I can’t change this Float32 → Int32
Why not? Doing so just works…
apparently @cuDynamicSharedMem can only be 1 dimensional?
No, it can be higher-dimensional but you need to pass the size as a tuple. @cu...SharedMem
macros are a bit of a hack and really should be a proper array type, at which point they should probably implement all of the common constructor syntaxes.
it allows me to say
linear_index :: Int..
but notlinear_index :: Int32..
Again, that just works here. Do know that generally you want to avoid such patterns since it generates quite ugly code (branches for checked arithmetic, allocs and calls to exception methods) that typically is unwanted in hot code. GPU intrinsics return Int32 values but the Julia functions return Int (for codegen reasons) so you can safely unsafe_trunc(Int32, ...)
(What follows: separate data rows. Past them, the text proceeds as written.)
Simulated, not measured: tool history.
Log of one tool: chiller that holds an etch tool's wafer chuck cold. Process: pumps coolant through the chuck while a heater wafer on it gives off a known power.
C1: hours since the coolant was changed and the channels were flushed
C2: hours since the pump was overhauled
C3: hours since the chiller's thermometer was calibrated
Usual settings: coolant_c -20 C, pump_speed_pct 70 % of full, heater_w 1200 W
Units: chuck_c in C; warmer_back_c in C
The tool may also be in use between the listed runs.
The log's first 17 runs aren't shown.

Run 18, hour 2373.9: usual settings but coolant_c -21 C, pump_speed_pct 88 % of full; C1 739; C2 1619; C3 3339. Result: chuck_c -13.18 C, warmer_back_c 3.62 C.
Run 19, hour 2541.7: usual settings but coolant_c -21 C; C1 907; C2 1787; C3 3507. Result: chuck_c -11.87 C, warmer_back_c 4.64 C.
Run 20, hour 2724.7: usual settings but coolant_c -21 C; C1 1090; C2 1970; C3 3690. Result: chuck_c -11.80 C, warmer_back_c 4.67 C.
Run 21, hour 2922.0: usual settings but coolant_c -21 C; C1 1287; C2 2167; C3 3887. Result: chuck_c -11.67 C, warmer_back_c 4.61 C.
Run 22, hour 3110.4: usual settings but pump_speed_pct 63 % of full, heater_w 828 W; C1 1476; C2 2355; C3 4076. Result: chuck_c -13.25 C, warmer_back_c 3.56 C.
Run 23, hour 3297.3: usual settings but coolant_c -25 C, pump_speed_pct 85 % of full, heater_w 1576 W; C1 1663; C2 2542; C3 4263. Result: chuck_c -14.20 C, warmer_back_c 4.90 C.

if you really want a 32-bit value.
Maybe you forgot to reserve memory for the dynamic shared memory (specified using the shmem
keyword argument to @cuda
)? Do note that your use of dynamic shared memory is kind-of peculiar, since it’s normally shared between threads but you only use a single thread. Doing so will probably hurt your occupancy. If you want truly local memory, why not use StaticArrays?
Anyway, here’s the code that works:
using CUDAdrv, CUDAnative, CuArrays
function l_0(x, y, z, w, h)
return x + y*w + z*w*h
end
function l(x, y, z, w, h)
_x = x - 1
_y = y - 1
_z = z - 1
return l_0(_x, _y, _z, w, h) + 1
end
function kernel(out)
x = blockIdx().x
y = blockIdx().y
w = gridDim().x
h = gridDim().y
z = 1
arr = @cuDynamicSharedMem(Int32, (w, h, 3))
arr[x,y,z] = Int32(1)
linear_index::Int32 = l(x,y,z,w,h)
arr[linear_index] = Int32(1) # still works
out[x, y] = linear_index
return nothing
end
function make_matrix(width :: Int, height :: Int)
grid = (width, height)
threads = (1,)
cu_out = CuArray{Int32, 2}(undef, width, height)
@cuda blocks=grid threads=threads shmem=sizeof(Int32)*prod(grid) kernel(cu_out)
out = Array{Int32, 2}(cu_out)
return out
end
function main()
width = 10
height = 10
matrix = make_matrix(width, height)
println(matrix)
end
main()